Wednesday, May 15, 2013

Our Whirlwind trip to Kiev (or, A Relative Finally Visits!)

After 22 months, our entreaties to "come visit us!" finally got a response. My brother Nick has been racking up some serious travel time lately and I was thrilled when he agreed to stop in Ukraine for the weekend. We've only seen each other a handful of times over the past 12 years so this was a looong overdue meet-up!
Our time in Kiev was barely over 24 hours but like good travelers, we packed a ton of stuff into that short period. First, a quick note for anyone else traveling soon: try using the website In Ukraine, it's common to rent a room/apartment instead of checking into a hotel, but it can be a bit of a hassle to negotiate with the ladies at the train station who offer the apartments and to accept a place sight unseen. Airbnb is an international Craigslist of lodging- 192 countries and counting!- and makes it easy to find something more comfy than a sterile гостиница. We found a cute apartment in downtown Kiev for $100 a night. It was only 20 seconds away from the Lev Tolstoy metro stop, across the street from a vibrantly green park, and a very short walk from the main street of крещатик. There was even a microwave; pity we didn't get to use it, as it's the first time I've been around a microwave in the past 2 years and because it had a mysterious setting labeled "Russian chef", which may or may not have instantly replicated a delicious bowl of borsch, we'll never know.
View from the balcony of our rented apartment
The day Nick arrived fortuitously happened to be Victory Day, the last of the May holidays. Downtown Kiev was packed with people wringing every last drop of pleasure out of their final time off from work. Elderly war veterans wandered here and there in military uniforms dripping with medals. Posters on every street corner proclaimed "Happy Victory Day!" and orange-and-black ribbons were proudly pinned to shirts.
Independence Square on May 9th
My brother was amused by the macho street games. Drunken bicycle involved making a fool of yourself by trying to ride a messed-up bicycle in a straight line. Another game could only be won by hanging to a chin-up bar for two to five minutes but again, the bar had somehow been tampered with. Such bad odds didn't scare off men eager to prove themselves, though, and large crowds would gather to watch the often comical attempts.

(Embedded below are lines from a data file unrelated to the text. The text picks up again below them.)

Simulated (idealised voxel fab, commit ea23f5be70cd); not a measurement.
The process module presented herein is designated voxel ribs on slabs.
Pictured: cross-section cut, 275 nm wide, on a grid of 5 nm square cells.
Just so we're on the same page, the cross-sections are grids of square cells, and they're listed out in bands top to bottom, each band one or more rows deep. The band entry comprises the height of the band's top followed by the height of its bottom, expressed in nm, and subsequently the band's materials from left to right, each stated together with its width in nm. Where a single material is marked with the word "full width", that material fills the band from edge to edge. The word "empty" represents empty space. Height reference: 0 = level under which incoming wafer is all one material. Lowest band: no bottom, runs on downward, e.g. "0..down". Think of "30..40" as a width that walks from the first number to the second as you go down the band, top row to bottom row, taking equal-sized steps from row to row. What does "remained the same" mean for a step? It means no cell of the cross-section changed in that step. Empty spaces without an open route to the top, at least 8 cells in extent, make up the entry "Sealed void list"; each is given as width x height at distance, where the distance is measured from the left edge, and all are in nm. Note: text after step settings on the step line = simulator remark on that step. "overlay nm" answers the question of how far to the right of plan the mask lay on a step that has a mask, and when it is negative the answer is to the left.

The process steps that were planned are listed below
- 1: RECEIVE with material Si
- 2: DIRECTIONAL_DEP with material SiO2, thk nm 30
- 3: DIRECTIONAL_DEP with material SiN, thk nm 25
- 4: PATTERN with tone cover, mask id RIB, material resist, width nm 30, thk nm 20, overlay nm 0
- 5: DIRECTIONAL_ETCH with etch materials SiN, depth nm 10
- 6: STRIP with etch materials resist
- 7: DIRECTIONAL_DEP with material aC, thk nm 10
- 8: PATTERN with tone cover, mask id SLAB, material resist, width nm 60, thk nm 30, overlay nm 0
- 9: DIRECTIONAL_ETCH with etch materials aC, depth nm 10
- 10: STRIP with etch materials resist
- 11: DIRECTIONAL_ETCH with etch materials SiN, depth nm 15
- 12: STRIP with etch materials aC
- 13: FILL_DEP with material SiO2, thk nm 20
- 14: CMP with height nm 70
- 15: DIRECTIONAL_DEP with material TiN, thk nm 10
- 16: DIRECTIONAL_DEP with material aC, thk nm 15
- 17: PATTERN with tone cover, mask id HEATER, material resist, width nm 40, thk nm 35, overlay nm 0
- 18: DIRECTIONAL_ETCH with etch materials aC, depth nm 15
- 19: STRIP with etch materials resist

Living statues, Segway riders, and costumed characters also performed for the passerby.
That evening was the perfect time for walking and watching the city come to life against the darkening skyscape.
The pricey Hotel Ukraine
The following morning found us gorging ourselves on the fifty (fifty!) baklava that Nick had brought from Turkey. We attempted to make up for this indulgence by exploring nearby Park Shevchenko and walking back to the train station with luggage in tow.
Taras Shevchenko statue
Taras Shevchenko university
For a nice write-up of this park, read Coffee, Kindle, Good Company and the Secrets of Shevchenko Park from Many Colored Days.
old apartment building next to the Hotel Express
We met up with a friend for lunch. Nick got to try vareniky (verdict: yum!) at our old favorite, Вареничная Победа. The restaurant had been renamed to Вареничная Катюша since our last trip to Kiev but the food was the same. This time we visited the train station location. Nick saw his first electrichka (slow, old passenger train used to cover short distances, usually uncomfortable and cheap). Even though it was barely 1 PM, one of the electrichka passengers was so drunk that he fell out of the train the first two times he tried to board. It was only with a strong push from the passengers behind him that he was at last able to get up the stairs and into the car.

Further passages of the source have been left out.